Friday 13 September 2019
Coventry University is holding an event on September13 to enable better understanding of how austerity has affected Christian engagement with poverty in the UK.
Researchers from the university’s Centre for Trust, Peace and Social Relations are hosting the workshop as a part of the Economic and Social Research Council-funded ‘Life on the Breadline’ project.
Churches of all denominations are spearheading the struggle against austerity, but they feel the breadth and depth of their anti-poverty activism is not fully recognised or understood. The project is the first evidence-led, academic analysis of the Church’s response to UK poverty, and the workshop will explore how Christian activism can engage with structural injustice in breadline Britain.
Research conducted by Church Action on Poverty, a partner in the project, found that Local Welfare Assistance Schemes set up to provide crisis support – for example, to those affected by homelessness or domestic violence – had budgets fall by an average of 72.5% since launching in 2013, and at least 28 local authorities have closed their provision completely.
Expert speakers and participatory discussions will reflect on and challeng how the Church’s position in local communities could be an effective agent to address grassroots poverty in response to government cuts such as these.
The programme of speakers include: Niall Cooper (Church Action on Poverty), Helen Gale (B30 Foodbank), Heather Buckingham (Trussell Trust), Anthony Reddie (The Council for World Mission and the University of South Africa) and Paul Morrison (Joint Public Issues Team).

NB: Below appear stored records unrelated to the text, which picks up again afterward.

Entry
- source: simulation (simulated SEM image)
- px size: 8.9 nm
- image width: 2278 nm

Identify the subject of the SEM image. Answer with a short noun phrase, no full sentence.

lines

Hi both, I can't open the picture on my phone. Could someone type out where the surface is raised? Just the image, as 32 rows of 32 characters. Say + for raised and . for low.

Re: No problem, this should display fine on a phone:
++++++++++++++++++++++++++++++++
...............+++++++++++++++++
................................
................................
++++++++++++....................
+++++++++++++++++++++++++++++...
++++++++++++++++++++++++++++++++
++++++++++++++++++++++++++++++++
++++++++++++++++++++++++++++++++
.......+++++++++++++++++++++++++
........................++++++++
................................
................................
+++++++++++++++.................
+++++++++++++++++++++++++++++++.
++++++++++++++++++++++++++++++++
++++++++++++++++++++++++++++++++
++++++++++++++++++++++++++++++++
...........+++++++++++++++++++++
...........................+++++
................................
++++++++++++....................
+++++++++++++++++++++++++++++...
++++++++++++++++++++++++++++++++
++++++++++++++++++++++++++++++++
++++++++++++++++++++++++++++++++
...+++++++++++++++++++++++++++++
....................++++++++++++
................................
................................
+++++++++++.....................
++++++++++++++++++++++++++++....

In spite of the vast amount of work they do, the Church has been less keen to challenge the structures and systems that give rise to poverty.
We are excited that this event will allow us to explore some of the ways in which the Church can play its part in tackling the root causes of UK poverty.
It is hoped that the research will facilitate the development of government policy and reductions in urban social inclusion and inequality through faith-based activism.